Latest update April 7th, 2026 12:30 AM
Mar 10, 2015 Letters
DEAR EDITOR,
In reality, politicians end up doing what their characters oblige them to do. The character of Donald Ramotar has always been one who is indecisive, lacks conviction and a world-class vacillator.
As the Leader of the PPP, he experimented with ideas that were all conceived under the Jagdeo regime, without ever asking the hard questions as to their practicality and relevance to improving the well-being of the Guyanese people.
In 2011, when Khemraj Ramjattan and David Granger reached out to the PPP with an olive branch by asking for the tripartite committee to deliberate on all major developmental and political issues, the hardliners in the PPP, led by Dr. Roger Luncheon, refused to implement any of the proposals from the majority opposition and the indecisive Donald Ramotar went along for the ride, thus causing his own political demise. He never exhibited an attitude of a President.
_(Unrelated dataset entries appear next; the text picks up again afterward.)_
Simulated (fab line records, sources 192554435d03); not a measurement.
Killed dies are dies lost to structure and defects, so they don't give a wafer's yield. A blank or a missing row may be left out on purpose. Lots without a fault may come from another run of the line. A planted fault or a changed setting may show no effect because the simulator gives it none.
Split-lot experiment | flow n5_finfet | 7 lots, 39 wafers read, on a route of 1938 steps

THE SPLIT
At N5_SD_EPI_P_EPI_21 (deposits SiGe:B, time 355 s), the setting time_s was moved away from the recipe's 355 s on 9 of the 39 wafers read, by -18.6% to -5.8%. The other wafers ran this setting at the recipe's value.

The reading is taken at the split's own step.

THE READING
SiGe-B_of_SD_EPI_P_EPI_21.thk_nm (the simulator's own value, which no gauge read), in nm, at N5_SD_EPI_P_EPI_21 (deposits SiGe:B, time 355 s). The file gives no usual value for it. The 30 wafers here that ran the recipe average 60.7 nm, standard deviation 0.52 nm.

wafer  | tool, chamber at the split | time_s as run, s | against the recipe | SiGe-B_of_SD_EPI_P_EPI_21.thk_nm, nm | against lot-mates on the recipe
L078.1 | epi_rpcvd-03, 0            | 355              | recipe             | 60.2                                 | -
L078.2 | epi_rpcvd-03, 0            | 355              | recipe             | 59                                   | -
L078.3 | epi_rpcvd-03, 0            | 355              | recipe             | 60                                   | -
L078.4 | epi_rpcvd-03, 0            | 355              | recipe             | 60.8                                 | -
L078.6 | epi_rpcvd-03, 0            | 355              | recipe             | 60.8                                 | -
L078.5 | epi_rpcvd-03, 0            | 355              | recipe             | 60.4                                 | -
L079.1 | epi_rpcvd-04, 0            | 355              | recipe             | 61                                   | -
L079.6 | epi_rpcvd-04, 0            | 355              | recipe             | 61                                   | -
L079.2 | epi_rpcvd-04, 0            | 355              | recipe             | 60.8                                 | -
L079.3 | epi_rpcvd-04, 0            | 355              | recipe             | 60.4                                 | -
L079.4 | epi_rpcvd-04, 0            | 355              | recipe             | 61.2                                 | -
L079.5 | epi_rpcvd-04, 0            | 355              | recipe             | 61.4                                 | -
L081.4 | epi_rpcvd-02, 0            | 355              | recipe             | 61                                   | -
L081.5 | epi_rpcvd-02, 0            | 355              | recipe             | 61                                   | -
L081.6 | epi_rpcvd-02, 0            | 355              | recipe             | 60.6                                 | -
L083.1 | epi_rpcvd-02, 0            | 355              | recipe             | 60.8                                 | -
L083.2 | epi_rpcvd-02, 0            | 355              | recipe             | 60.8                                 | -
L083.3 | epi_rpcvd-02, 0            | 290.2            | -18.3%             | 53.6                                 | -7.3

Today the PPP pitch to voters is ultimately a distillation of its leader’s political and ideological bankruptcy. The difference between decision and compulsion helps clear up what is wrong with Donald Ramotar. The PPP leader’s ratings have sunk to a pit of awfulness that reduces his decision-making to somewhere between ludicrous to gross incompetence.
Five more days of Donald Ramotar and the PPP is enough misery for the nation, much less five more years. The young people are fully aware of this untenable situation. So this unhappy nation will speak and speak loudly on May 11th, 2015.
If the PPP were doing what it ought to be doing for the people, it would have been well primed for power and comfortably ahead in the polls as we speak. They know and I know that as of today the PPP is stuck at 42 percent popularity while the Broad Based Alliance is at 47 percent with 11 percent undecided. It is my conviction, even after Babu John, they cannot score the 9 percent necessary to be ahead when the results are announced on May 13th, 2015.
Mr. Ramotar and his compulsion to follow the Jagdeo plan condemned him to failure since 2011. His effort to cobble together enough like-minded voters today by driving a scurrilous campaign with Jagdeo as the lead “cuss bird” will give him a respectable number, but it will never be enough to win, since his message has little credence with the 20 percent that matters – the “mixed” people and the first time voters. Game over Donald!